The Role of the Royal Engineer Signal Service

In 1912 the Royal Engineer Signal Service was formed and made responsible for the visual, telegraph, telephone, signal despatch and later wireless communications from HQ down to Brigades and for artillery communications down to Batteries.

However, throughout most of the Great War the primary means of communications were visual, telegraph and despatch. Most despatch was either by runner or horseback.

The development of the military telephone and wireless

By the outbreak of WWI the army had a small number of wireless sets. These were mainly spark transmitters which operated on long wave and were cumbersome, heavy and unreliable. In 1914 the Royal Flying Corps had begun to use wireless to direct artillery fire. An example of the Marconi transmitter which would fit into an aircraft and send morse signal to be picked up on the ground is held in the Museum. In 1915 trench sets were involved on the western front but were not a great success, partly because the enemy could easily overhear the messages. A trench reconstruction can be seen in the Museum.
 



TEN LINE FIELD UC/MK 236SWITCHBOARD

 

A considerable amount of cable and line was used in the war. It was constantly being damaged by shell fire and movement of troops. The MARK 236 was self contained with its own instrument, calling generator, night bell and speaking set. two or more could be set up in tandem to increase the number of subscribers. Having given excellent service until 1918 it went on to serve during the Second World War. The UC was a portable field switchboard which had 10 discreet units. This allowed for repair of one unit without disturbing the remaining subscribers.

At the beginning of the war civilian telephones were pressed into front line services. However, they were not designed to operate in damp, muddy conditions. The telephone D Mark III became the standard army field telephone an example of which is displayed in the Museum. It incorporated a buzzer unit and a morse key so it could be used to send and receive morse if the circuit was too noisy for voice transmissions.
 



THE USE OF VISUAL SIGNALLING IN WARFARE

 

The main types of visual signalling were flags, lamps and lights, and heliograph.

Begbie Lamp

THE BEGBIE LAMP

In the foreground of the picture is the large Begbie Lamp on a tripod.
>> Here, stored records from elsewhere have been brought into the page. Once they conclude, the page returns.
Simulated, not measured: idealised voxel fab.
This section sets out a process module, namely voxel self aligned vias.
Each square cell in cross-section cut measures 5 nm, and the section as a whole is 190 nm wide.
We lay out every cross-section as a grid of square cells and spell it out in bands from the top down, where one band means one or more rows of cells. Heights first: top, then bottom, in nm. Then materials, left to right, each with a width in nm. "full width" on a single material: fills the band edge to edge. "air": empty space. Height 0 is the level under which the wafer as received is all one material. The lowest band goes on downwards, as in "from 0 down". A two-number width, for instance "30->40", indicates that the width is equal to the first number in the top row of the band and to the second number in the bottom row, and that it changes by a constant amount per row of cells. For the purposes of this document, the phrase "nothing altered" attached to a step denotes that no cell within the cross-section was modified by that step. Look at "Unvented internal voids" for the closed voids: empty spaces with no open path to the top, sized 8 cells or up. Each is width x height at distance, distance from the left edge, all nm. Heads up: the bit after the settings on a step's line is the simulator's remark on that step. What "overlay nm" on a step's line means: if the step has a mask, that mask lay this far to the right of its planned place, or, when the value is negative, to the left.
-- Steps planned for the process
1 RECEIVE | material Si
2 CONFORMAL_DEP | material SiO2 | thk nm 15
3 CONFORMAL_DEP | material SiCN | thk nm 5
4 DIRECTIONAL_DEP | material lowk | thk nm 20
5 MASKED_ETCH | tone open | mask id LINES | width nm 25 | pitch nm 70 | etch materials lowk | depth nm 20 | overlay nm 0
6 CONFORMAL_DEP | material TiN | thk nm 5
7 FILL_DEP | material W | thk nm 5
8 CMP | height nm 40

This is a paraffin burning lamp that was used from 1880 until 1915. The lens concentrated the light so that it could be used over great distances.

Signalling Flags

SIGNALLING FLAGS

Signalling flags were normally in blue and white as shown. There were variations in the length of the poles and the size and material from which the flags were made. These variations affected the speed at which the operators could send their message. Silk (lightweight) flags, with which a competent operator could reach about 12 words per minute,were used to send the fastest messages.
 

Trench Signalling Lamp

 

TRENCH SIGNALLING LAMP

The Trench Signalling lamp (Seen in the photograph in left centre) was in a wooden case and was battery operated. It had a bulls eye lens to concentrate the light and had a morse key to switch the lamp on and off. It was used mainly for local use from trench to trench and operators would receive the message through a periscope or telescope. It was always extremely dangerous to transmit towards the front of the battlefield as this would attract enemy rifle fire.
 



THE SECOND WORLD WAR

 

The Royal Signals with the British Expeditionary Force

When the Second World War broke out, the Army was ill equipped. Royal Signals units went to France with the British Expeditionary Force in 1939. Some of the Signallers were not fully trained and much of the equipment was obsolescent.
In 1940 the civilian telephone system was used in France and Belgium as messages were less likely to be intercepted this way.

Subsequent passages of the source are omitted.